Best practices for ethical web crawlers
This section discusses best practices and key ethical considerations for building a web-crawling application that collects environmental, social, and governance (ESG) data. By adhering to these best practices, you can protect your project and organization and contribute to a more responsible and sustainable web ecosystem. This approach helps you access valuable data and use it for research, business, and innovation in a way that respects all stakeholders.
Robots.txt compliance
The robots.txt file is used on websites to communicate with web crawlers and bots about which parts of the website should or should not be accessed or crawled. When a web crawler encounters a robots.txt file on a website, it parses the instructions and adjusts its crawling behavior accordingly. This prevents the crawler from violating the website owner's instructions and maintains a cooperative relationship between the website and the crawler. Therefore, the robots.txt file helps with access control, the protection of sensitive content, load management, and legal compliance.
We recommend that you adhere to the following best practices:
-
Always check and respect the rules in the robots.txt file.
-
Before crawling any URL, check the rules for both desktop and mobile user agents.
-
If the website allows only mobile user agents, use a different agent header, such as a mobile agent header, for your request.

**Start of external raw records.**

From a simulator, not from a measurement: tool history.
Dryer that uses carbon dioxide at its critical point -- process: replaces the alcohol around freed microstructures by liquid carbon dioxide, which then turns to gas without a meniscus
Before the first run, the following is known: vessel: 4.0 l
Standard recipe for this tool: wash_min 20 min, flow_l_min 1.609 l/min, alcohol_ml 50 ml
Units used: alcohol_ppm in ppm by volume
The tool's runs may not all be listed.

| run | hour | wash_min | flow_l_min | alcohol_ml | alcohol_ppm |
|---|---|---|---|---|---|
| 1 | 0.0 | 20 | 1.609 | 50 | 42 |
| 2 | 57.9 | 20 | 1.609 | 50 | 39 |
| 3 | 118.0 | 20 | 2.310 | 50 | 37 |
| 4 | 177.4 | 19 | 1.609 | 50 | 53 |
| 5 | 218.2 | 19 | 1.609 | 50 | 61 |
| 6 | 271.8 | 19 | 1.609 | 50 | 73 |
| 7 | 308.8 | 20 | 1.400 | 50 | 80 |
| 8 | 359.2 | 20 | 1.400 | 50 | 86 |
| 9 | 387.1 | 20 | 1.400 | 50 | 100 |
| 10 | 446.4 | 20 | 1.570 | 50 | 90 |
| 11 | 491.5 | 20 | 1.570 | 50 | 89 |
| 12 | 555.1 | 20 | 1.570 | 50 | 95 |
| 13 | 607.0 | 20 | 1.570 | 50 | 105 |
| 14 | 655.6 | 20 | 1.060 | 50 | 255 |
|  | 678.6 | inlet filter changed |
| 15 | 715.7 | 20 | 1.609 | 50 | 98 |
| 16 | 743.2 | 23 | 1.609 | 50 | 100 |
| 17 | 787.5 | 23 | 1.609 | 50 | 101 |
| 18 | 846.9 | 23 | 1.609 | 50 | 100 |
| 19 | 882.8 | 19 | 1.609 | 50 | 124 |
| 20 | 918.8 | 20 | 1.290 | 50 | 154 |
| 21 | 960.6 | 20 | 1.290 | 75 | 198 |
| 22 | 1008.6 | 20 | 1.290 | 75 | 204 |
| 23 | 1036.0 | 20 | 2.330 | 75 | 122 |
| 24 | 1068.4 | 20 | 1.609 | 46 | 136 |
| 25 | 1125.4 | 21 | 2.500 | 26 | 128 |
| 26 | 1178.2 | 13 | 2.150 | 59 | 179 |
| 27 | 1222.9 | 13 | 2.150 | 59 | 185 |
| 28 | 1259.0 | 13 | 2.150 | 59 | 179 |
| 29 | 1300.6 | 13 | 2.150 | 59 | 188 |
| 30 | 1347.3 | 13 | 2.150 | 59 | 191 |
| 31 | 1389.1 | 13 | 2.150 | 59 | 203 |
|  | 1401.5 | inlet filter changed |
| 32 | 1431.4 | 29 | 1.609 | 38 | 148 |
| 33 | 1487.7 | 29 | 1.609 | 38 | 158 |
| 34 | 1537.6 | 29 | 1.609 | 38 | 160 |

The absence of a robots.txt file doesn't necessarily mean you can't or shouldn't crawl a website. Crawling should always be done responsibly, respecting the website's resources and the owner's implicit rights. The following are recommended best practices when a robots.txt is not present:
-
Assume crawling is allowed, but proceed with caution.
-
Implement polite crawling practices.
-
Consider reaching out to the website owner for permission if you plan on performing extensive crawling.
Crawl-rate limiting
Use a reasonable crawl rate to avoid overwhelming the server. Implement delays between requests, either as specified by the robots.txt file or by using a random delay. For small or medium-sized websites, 1 request every 10–15 seconds might be appropriate. For larger websites or those with explicit crawl permissions, 1–2 requests per second might be appropriate.
User-agent transparency
Identify your crawler in the user-agent header. This HTTP header information is intended to identify the device that is requesting the content. Commonly, the word bot is included in the name of the agent. Crawlers and other bots sometimes use an important field in the header to include contact information.
Efficient crawling
Use the sitemap, which is developed by the website owner, in order to focus on important pages.
Adaptive approach
Program the crawler to switch to a mobile user agent if the desktop version is unsuccessful. This can provide the crawler access and reduce the strain on the website's server.
Error handling
Make sure that the crawler handles various HTTP status codes appropriately. For example, the crawler should pause if it encounters a 429 status code ("Too many requests"). If the crawler continuously receives 403 status codes ("Forbidden"), then consider stopping crawling.
Crawling in batches
We recommend that you do the following:
-
Instead of crawling all the URLs at once, divide the task into smaller batches. This can help distribute the load and reduce the risk of encountering issues, such as timeouts or resource constraints.
-
If the overall crawling task is expected to be long-running, consider dividing it into multiple smaller, more manageable tasks. This can make the process more scalable and resilient.
-
If the number of URLs to crawl is relatively small, consider using a serverless solution, such as AWS Lambda. Lambda functions can be a good fit for short-lived, event-driven tasks because they automatically scale and handle resource management.
Security
For web-crawling compute tasks, we recommend that you configure the environment to allow outbound traffic only. This helps enhance security by minimizing the attack surface and reducing the risk of unauthorized inbound access. Allowing only outbound connections permits the crawling process to communicate with the target websites and retrieve the necessary data, and it restricts any inbound traffic that could potentially compromise the system.
Other considerations
Review the following additional considerations and best practices:
-
Check for crawling guidelines in the website's terms of service or privacy policy.
-
Look for
meta
tags in the HTML that might provide crawling directives. -
Be aware of legal restrictions in your jurisdiction regarding data collection and use.
-
Be prepared to stop crawling if requested by the website owner.